It is true that the People of the State have been shamefully defrauded. But it is not less true that it is to a great extent their own fault. They have now to submit to the loss of about five millions of dollars as the natural retributive penalty of their own folly. And if they will but lay well to heart the lesson they have been taught, it is worth its price. They have bought their experience much cheaper than some of their neighbors. Illinois and Indiana, for example, — and Pennsylvania, par excellence!

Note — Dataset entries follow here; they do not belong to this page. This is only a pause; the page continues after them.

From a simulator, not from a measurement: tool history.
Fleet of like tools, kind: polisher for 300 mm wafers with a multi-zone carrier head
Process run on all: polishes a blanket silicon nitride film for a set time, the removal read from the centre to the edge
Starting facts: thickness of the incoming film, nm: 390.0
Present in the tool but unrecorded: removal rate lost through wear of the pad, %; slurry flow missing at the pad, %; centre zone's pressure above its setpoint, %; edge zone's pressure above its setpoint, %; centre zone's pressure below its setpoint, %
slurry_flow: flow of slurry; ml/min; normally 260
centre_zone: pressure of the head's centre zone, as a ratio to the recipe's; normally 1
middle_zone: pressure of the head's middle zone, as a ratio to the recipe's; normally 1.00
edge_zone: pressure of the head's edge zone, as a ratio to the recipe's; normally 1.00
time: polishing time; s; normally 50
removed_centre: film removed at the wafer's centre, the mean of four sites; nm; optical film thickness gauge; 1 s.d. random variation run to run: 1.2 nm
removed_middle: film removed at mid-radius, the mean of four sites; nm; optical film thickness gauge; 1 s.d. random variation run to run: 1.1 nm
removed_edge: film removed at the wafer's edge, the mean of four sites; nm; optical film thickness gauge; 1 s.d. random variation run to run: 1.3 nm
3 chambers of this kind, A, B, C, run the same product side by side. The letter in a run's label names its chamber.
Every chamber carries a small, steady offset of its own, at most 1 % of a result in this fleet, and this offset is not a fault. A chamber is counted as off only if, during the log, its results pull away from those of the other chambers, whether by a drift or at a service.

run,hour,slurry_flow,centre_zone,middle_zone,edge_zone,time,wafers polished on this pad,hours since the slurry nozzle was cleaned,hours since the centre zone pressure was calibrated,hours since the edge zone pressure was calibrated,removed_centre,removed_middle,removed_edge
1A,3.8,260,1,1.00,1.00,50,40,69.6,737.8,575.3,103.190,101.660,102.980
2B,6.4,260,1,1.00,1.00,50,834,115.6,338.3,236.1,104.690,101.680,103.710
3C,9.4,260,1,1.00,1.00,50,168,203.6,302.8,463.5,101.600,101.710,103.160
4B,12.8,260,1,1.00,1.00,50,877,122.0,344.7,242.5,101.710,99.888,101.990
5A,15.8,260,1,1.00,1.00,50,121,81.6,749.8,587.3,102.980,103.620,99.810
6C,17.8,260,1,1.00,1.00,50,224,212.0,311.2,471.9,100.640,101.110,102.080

We are not surprised at the feeling which has been excited in Mississippi in relation to this subject. We are not surprised that a powerful and respectable opinion has formed and declared itself against the payment of these bonds. It may perhaps be that of a majority of its citizens-though the recent election is by no means to be regarded as any decisive evidence to that effect. It is easy to suppose that, among those whose suffrages have elected Governor Tucker, a much larger number than that of his majority over his competitor may have had no serious idea that the bonds ought to be, or actually would be, repudiated. Yet even if it were the present will of a clear popular majority, we would ascribe it rather to a temporary though natural exasperation against the authors of this great fraud upon the State; blinding the eyes of the people to that more calm and just view of all

the bearings of the question, which we should still feel certain that they would not fail to take after a brief season of "sober second-thought."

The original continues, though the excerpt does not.